There are more useful resources online, so make sure that you familiarize yourself with the nature of patent registration.

Copyright

A copyright can protect the original artist by giving them the sole right to own intangible works such as art, literature, music, and architecture. Therefore, the original artist is the only one who can claim to display, share, perform, or add a license to their work. Any work is considered owned by the person who initially thought about it and translated it to tangible forms such as paper, a record, or an artwork. 

However, the original artist can only have legal claims over it in case of copyright infringement if it is appropriately registered with the U.S. Copyright Office. The ‘fair use’ clause is the degree of distribution allowed for copyrighted material for academic or news reporting purposes. 

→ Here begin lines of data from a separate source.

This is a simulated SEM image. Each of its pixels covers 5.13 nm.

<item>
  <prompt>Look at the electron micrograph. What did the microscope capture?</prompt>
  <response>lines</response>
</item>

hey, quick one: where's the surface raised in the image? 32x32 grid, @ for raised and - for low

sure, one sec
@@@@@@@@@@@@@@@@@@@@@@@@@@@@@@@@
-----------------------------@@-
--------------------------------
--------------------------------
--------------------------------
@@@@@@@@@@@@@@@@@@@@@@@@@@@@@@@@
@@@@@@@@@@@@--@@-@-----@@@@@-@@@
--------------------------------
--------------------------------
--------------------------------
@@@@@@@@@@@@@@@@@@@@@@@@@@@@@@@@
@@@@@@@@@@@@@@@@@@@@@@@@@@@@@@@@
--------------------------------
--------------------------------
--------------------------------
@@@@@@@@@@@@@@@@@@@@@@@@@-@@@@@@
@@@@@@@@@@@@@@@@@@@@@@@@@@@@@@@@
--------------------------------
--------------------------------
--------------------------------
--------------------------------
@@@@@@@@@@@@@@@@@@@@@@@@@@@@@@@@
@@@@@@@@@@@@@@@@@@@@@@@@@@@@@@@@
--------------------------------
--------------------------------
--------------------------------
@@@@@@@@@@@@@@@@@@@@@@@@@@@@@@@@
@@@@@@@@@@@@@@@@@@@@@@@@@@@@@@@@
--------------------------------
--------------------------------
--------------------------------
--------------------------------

Having a publisher and selling your work can also be a different case; the publisher or the company usually gets the rights if it is work-related. There are many definitions of the scope of copyright, and owners need to know these to protect their work.

Ways To Protect Your Brand

As a company owner, making sure that your business is appropriately protected against counterfeiting is a required step that you need to take, especially once your business starts growing. Some of the ways to protect your company from these risks are:

Avoid Drastic Changes In Your Company’s Logo Or Quality

As your business grows, the target audience and the population who recognizes your brand will also grow. As your brand and image age, it’s best to have a consistent and recognizable image. 

As much as possible, and if not needed, avoid changing your product’s look drastically. A big change can confuse your customers and make them unfamiliar with the design. At the same time, avoid changes that can affect the quality of your product, as this can ruin the trust placed by your consumers in the first place. 

An example is the 2010 logo change made by the clothing company Gap, making the brand unrecognizable to many users and costing them $100 million due to this rebranding.

Reconsider Carefully Before Moving To New Market

A brand must innovate and expand to stay caught up with the ever-changing, developing market. This is the case of Nokia, which lost to modern smartphones and iPhones due to the rising trend in public demand. 

However, moving too quickly to a new market without carefully studying the market’s demand and culture may also lead to significant losses. This is the same reason why Home Depot closed in China. Unfortunately, the demand for their products was not structured for the population of the country. 

Not being in the right market could cause your company’s stability to be vulnerable. Competitors may target your product and business. Worst-case scenario, they may even steal your original ideas and innovations. 

Use Your Brand As Much As Possible

Many small, unknown businesses lose their trademark claims to larger companies even though they may be the original owner or inventor, as their brands are less well-known than their competitor. 

At the same time, the law states that the claims you can get in case of suing those who try to infringe your trademark have a better chance of being in your favor if more people recognize and set it apart from its bootleg distinctly. Therefore, your claims on the trademark get stronger as more people recognize and use it. 

Another point to remember is that you must use your company’s brand within five years of being registered as a trademark. Otherwise, it can be rightfully removed, and you can lose the intellectual rights to the product.

Use Social Media And The Internet As Much As Possible

The internet can be risky for companies and their intellectual properties as it is easy to download and modify information nowadays on the worldwide web. Still, a company can also use social media and websites to its advantage. 

It is best to buy as many internet domains related to your product as possible, including .org and .net versions of your .com and others. This can prevent copycat companies or online scammers from using your product name to create a fake website. 

This case happened to one of the biggest Hollywood franchises, Marvel. They forgot to purchase the domain for their 2018 movie ‘Avengers: Endgame.’ Some curious fans looked up the movie online and got redirected to a prank Deadpool website. Though harmless, this only shows how important it is to have your domains related to your company directly. 

Bid On Your Brand On Online Searches

Another way to protect and promote your company’s brand is by bidding them as a keyword on search engines such as Google and Bing. This puts your company in a higher spot when a user searches the business name, allowing them to access the right site. 

One challenge you may encounter, especially when your brand is starting to grow, is that competitors will try to bid on your specific keyword, so make sure you bid yours on a higher spot.

Conclusion

One of the many struggles businesses face nowadays is protecting their brand from those who want to steal their intellectual property and destroy the competition. Competition makes it risky for many products and services, and legal claims can make or break a company whether the petitioner is the original owner. 

If you own a company and want to ensure its future and security, be knowledgeable about legal ways of protecting your intellectual property, such as using trademarks, copyrights, and patents. At the same time, consider ways to protect your brand such that it is still continuously innovating but at a safe, steady pace to ensure your company’s progress.